Wednesday, June 27, 2018

Thursday Post 286


Good afternoon! Firstly, today I’ve been hard @ work plodding 1520 steps (ha, I’m just over 1.5 grand XD) and secondly, TWFT topic’s “What’s Your Ox-Goad?” but thirdly and way most importantly, I’m still owed ONE HOUR and TWO MINUTES online after I let PIG mum back inside!! Anyways, events for today?

Yay, 3rd consecutive awesome sleep last night! Nature didn’t call until 6:40am, and after one pot :P trip I spent the ten minutes till 6:50am beginning a mostly silent chat to Percy the saint/angel, asking him please to help me with the patience, perseverance, strength and endurance I need to get through today with, giving PIG mum all the pleasure, all the satisfaction and just suffering for her whenever she decided that only she can be happy and/or satisfied. It doesn't sound very fair, but she's taught me through her actions, if not through her words, that it's enough she's happy and/or satisfied, and I guess whenever that happens, I've just got to grit my teeth and endure. >< *sigh*

  • Ending @ 3:04pm I’ve finished one game of Bejeweled lasting 5:37. Now, lemme finish one more game lasting in between six and seven minutes, and I’ll willingly hit the sack tonight. XD
  • The teddies and I cuddle and snore for about another hour; PIG mum beginning her a-THUMPING around upstairs my wakeup call to use the pot :P again. Soon, she’s let herself into my room to hit me with the eye goo and help me exceedingly slightly with not only the bra strap but the tee (because dearest dad hasn’t left for work yet) before leaving me to get myself mostly independently kitted, which I comply with after giving myself fifteen more minutes first.

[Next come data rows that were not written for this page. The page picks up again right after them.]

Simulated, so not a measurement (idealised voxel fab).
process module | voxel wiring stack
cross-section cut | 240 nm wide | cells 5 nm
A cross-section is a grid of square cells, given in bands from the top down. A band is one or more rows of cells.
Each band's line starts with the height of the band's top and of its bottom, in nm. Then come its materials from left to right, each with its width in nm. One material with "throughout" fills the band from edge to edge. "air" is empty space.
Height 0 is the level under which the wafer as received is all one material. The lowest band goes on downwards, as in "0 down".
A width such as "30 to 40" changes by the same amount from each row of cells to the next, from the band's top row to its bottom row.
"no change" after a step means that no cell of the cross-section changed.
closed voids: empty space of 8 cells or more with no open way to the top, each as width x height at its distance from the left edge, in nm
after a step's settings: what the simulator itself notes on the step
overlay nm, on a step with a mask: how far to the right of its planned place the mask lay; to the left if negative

PIG mum comes back to help with Elf’s AFO and both laces, before I let her gleefully FORCE L me to walk over to the bathroom to brush teeth (poor Ela). Teeth brushed, I sit over the loo for two tinkles, also leaning fully against the side rail and continuing my mostly silent chat to Percy the saint/angel, asking him please to help me get through today okay. I find it's exceedingly important to constantly remind the cruel and unfaithful God that He has no bearing  on  my good day whatsoever, that I am perfectly capable of having a good day without Him, despite Him and apart from Him, because my good day's dependent on my own good attitude. If only God would remember that ... *sigh* He created the phrase 'live and let live', so why the heck can't He lemme live the free, independent life that I deserve? Okay, fair enough, we all only deserve death because of Him, but why can't He just lemme live the life that nearly everyone else gets to live?? *sigh*

  • Now @ 3:27pm I’ve finished another game of Bejeweled lasting 6:37. That’s today’s quotas satisfied, and I now promise to willingly hit the sack tonight. XD
  • After washing and drying Era, I walk myself slowly and safely out to the gobbling :P rising above the cruel and unfaithful God’s near-overwhelming hatred and not letting Him push me over. Breakfast is some plain porridge with one slice of dry (unbuttered) toast torn into it, one large full mug of water, all my usual drugs :P and one small mouthful of milk.